Artscope nabs Berlin Generation 14plus opener “Girl Asleep”

Artscope nabs Berlin Generation 14plus opener “Girl Asleep”

PanARMENIAN.Net - Artscope, Paris-based Memento Film Intl.’s new talent label, has acquired international sales rights to “Girl Asleep”, the Australian rites-of-passage fantasy drama that opens Berlin’s 2016 Generation 14plus, one of the festival’s biggest sidebars, Variety reports.

The first feature of Rosemary Myers, the artistic director of Adelaide’s Windmill Theatre, comedy-laced “Girl Asleep” hits Berlin with a good buzz off its world premiere at the Adelaide Film Festival where its screenings were the fastest selling film in the festival’s 13-year-old history. “Girl Asleep” went on to win the AFF’s 2015 Foxtel Movies Audience Award.

Set in a vintage brown-and-yellow ‘70s Australia of flared trousers, laden timber décor and eye-popping colored wallpaper, “Girl Asleep” plumbs the contradictory, wrenching and often downright excruciating daily and fantasy life of near-15 Greta Driscoll, kicking off with her first day at a new school, befriended by the class nerd and picked upon by the school bitches. It segues to Greta’s 15th birthday, forced upon her by her embarrassing parents, where she falls asleep and is fling into a forest-set fantasy, which works through her fears, regrets and desires.

Bethany Whitmore, who plays Greta, made her film debut playing opposite Toni Collette, Anthony LaPaglia and Rebecca Gibney in P.J. Hogan’s “Mental.” She voiced Mary Daisy Dinkle in Sundance-selected “Mary and Max.”
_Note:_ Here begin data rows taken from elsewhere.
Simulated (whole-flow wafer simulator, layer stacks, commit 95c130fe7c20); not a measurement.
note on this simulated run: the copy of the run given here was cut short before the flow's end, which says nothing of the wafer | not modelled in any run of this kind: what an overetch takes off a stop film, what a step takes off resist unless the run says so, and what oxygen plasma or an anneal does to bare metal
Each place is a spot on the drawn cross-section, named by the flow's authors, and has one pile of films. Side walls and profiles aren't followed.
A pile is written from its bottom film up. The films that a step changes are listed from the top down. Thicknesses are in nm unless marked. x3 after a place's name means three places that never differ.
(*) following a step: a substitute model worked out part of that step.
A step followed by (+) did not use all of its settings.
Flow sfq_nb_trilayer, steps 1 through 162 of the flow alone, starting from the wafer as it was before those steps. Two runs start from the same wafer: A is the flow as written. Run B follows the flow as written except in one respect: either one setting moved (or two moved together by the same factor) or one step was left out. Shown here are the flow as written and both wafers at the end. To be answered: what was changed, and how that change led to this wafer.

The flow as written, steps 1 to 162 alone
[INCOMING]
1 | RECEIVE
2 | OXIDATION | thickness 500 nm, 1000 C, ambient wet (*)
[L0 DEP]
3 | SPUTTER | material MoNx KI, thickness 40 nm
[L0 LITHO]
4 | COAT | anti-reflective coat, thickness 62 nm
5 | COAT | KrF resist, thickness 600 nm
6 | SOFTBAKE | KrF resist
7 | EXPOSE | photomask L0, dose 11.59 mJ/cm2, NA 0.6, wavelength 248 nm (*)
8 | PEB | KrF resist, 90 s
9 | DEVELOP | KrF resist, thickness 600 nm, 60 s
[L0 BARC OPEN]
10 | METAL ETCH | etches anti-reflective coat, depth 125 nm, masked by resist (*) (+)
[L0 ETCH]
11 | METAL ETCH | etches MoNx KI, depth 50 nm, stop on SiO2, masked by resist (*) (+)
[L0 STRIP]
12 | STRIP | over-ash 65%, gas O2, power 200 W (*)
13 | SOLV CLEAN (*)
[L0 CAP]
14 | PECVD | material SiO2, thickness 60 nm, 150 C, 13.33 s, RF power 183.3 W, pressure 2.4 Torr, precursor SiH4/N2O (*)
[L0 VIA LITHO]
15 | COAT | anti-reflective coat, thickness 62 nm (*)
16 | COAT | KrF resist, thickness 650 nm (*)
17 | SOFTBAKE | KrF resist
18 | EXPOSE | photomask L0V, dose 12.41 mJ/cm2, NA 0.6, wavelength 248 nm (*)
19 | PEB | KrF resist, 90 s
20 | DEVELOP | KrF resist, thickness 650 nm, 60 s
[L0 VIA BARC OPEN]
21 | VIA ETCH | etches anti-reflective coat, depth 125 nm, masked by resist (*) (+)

“Greta starts off quite meek. She learns and decides through her journey that she’s going to be empowered and is going to run her life the way she wants to, and she finds the strength to find the things that are important to her. I love that message in the film,” Myers told Variety.

Based on an acclaimed Adelaide Theater stage-play written by actor Matthew Whittet (“The Great Gatsby”) who plays Greta’s insecure father, and which forms part of a trilogy of teenage rites-of-passage theater stories, “Girl Asleep” marks the feature film debut of not only Myers and Whittet as a writer but also production and costume designer Jonathan Oxlade and sound designer Luje Smiles, both of whom come from theater. Rising Australian cinematographer Andrew Commis, who lensed “The Rocket,” a Tribeca Fest 2013 best feature film winner, shot “Girl Asleep.”

A flamboyant mix of film and theater, with dance scenes and inter-credits – written on coffee-mugs, for instance – “Girl Asleep” influences range widely from film – Wes Anderson in its opening stretches of boys and girls in dinky uniforms and child men such as Greta’s father – to literature – “Alice and Wonderland” – and fairy tales such as Sleeping Beauty and paintings, such as the pierrots in woodland reverie landscapes of Post-Impressionist Henri Rousseau.

“There is so much crossover in the world now. The screen’s the art medium of our lifestyle. We’re steeped in its culture. Wes Anderson’s a big hero, and Michel Gondry. Their work is quite theatrical and very highly composed,” Myers told Variety.

But, she added: “There’s a lot of autobiographical content in ‘Girl Asleep.’ Matthew Whittet is into stories about friendship and often tells the loser’s story. A lot of artists can relate to that. We were the theater nerds at school, not the sporting jocks.”

“’Girl Asleep’ is a refreshing, witty and fun take on teenage years, definitely not your typical coming-of-age film. We were impressed by this bold exercise of mixing the codes of theatre, genre and teenage films into one crowd-pleasing art-house adventure,” said Artscope label manager Sata Cissokho.

“Girl Asleep” is produced by the Windmill Theatre and Jo Dyer (“Lucky Miles,” “The Boy Castaways”) at Australia’s Soft Tread Enterprises and distributed in Australia by Kojo.

“We are very proud to see ‘Girl Asleep’ joining Artscope’s prestigious catalogue. Making it was an exhilarating ride for us as it brought together artists from the worlds of both theatre and film,” Dyer said.

“Now, in the next stage of the film’s life, we look forward to enjoying the Artscope team’s great energy, humor and savvy as they work to take our story from Australia to an international audience.”

Recent Artscope acquisitions include Gabriel Mascaro’s “Neon Bull,” a Venice Horizons’ Special Jury Prize winner and the story of a motley crew of rodeo workers which paints a portrait of a fast-transforming Brazilian North-East still brimming, however, with strict social hierarchies as well as sex and sensuality.